I've been fortunate that I've been able to consistently explore the things that are most
interesting to me about my life and life in general, and that's what I photograph.
That's what I look at in my study and I attempt to understand through my photographs and my
books.
I usually, when I'm making the image, I'm usually looking at something that corresponds
with an emotional suspicion I might have had, or a whiff of some kind of intuition or something.
Or sometimes it might be in ice cold correspondence to a specific thought.
I take pictures for a lot of different reasons, and I feel a lot of different things when
I'm taking them.
I'm working in Berlin by night, and so I'm thinking about Berlin at night.
That's one set of feelings.
I'm working on a book on the Gibson guitar with Dandy Summers, and I'm a guitar player,
and so I'm thinking about my relationship to the instrument ever since I was a boy.
So you can't really answer that question with one specific answer, it varies with each
experience.
I am influenced by culture in general.
I think if you want to be a photographer you study architecture and literature and music
and languages and things like that.
It's for that reason.
I love photographing in the older cultures in Europe and things like that.
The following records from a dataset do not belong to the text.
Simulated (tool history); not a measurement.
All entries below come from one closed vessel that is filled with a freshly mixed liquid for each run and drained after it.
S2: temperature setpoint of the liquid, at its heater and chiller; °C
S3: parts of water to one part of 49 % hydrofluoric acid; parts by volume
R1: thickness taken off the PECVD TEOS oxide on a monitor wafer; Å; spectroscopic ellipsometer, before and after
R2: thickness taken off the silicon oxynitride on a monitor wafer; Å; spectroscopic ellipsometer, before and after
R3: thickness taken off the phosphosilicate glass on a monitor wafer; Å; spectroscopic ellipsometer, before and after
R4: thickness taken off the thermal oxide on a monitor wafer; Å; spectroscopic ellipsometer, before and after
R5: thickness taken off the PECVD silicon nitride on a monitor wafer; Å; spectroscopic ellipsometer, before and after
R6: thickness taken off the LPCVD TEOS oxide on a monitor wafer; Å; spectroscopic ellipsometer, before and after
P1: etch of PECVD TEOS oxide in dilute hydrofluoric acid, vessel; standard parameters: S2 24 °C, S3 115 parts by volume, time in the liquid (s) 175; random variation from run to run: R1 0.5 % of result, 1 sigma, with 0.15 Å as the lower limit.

So I am totally influenced.
I mean I can study the subjunctive in French and find that it influences the way I see
something.
I want all my activities to integrate into one totality in that sense.
That's why the guitars are never off.
I'm always advancing that while I'm advancing a book idea, while I'm advancing my understanding
of something else.
It's the highest form of satisfaction that I've ever experienced.
Let's take a picture loading that camera.
This is sort of a man bites dog.
It's easier, my system goes faster.
When I'm in the dark room making a print, looking at the first print of a strong image,
and knowing that I participated, I don't really feel that I'm the music.
I'm just sort of like the radio through which the music plays.
That's how I feel as a photographer.
I'm something through which photography speaks.
At such moments when I'm participating in the making of a strong image, it has a powerful
spiritual tranquility attached to it and a sense of self-reflection and a kind of introspection
that can be trusted that is unattainable otherwise.
I like to consider that my personal perceptive act, no matter what I'm looking at, is the
subject of the photograph.
For that reason, I only photograph things I'm interested in and want to photograph.
When you have that point of view, when you feel that way about your work, you can't really
be available for commercial assignments.
Now could we?
I use the finest equipment that you can buy and I don't use a lot of it.
I'm not technically dependent on a lot of effect in that regard.
I want it just to be point blank naked vision.
That's what I'm trying to do.
I'm trying to refine that.
As part of my technique, I continue to try and refine that.
As a young photographer, I would emphatically suggest that at no point do you ever imitate,
emulate, copy the photographers that you admire.
Nothing to be learned.
Nothing to be learned from that.
Successful photographs are easy to copy.
You just analyze it.
Photography is deceptively simple in that regard.
Joseph Albers said photography is physical fact slash psychic effect.
How can mere physical fact have such powerful psychic effect?
Well, the mission quotient is the vision of the practitioner, of the photographer.
He or she was what brought that phenomenon to light.
You can't really get anywhere imitating somebody else's work.
Now, if you want to be a commercial photographer, you can.
Commercial photographers do do photographs to make money.
Art photographers need money to make photographs.
It's an entirely different approach to the media.
If you're working professionally and a certain photographer's look is hot at the time, well
then you just knock off that look and that's what they do anyway.
But if you're serious about the medium, I think that all you can try and do is your
own thing.
At best, you'll be lucky if you even get to do that.
You have your best chance knocking off yourself better than anybody else.
What would that look like?
You have to learn from failure.
I learned more from my failures and from my successes.
And prior to realizing that, I might have misinterpreted that phenomenon as frustration.
But the truth is that the pictures that I make that are successful don't really teach
me anything.
They satisfy and please.
But the ones that are not successful are the ones that inform my subsequent efforts.
I've always wanted to be a photographer, still want to be one.
If I'm alive 20 years from now, I can tell you I'll still be one.
My entires are raised on debts, but I don't know what I would do if it weren't for photography.
I might be a musician.
It's meant so many things in the course of my life, but I know that as long as my work
is going well, everything else falls into place, everything.
Now tell me, is there a God?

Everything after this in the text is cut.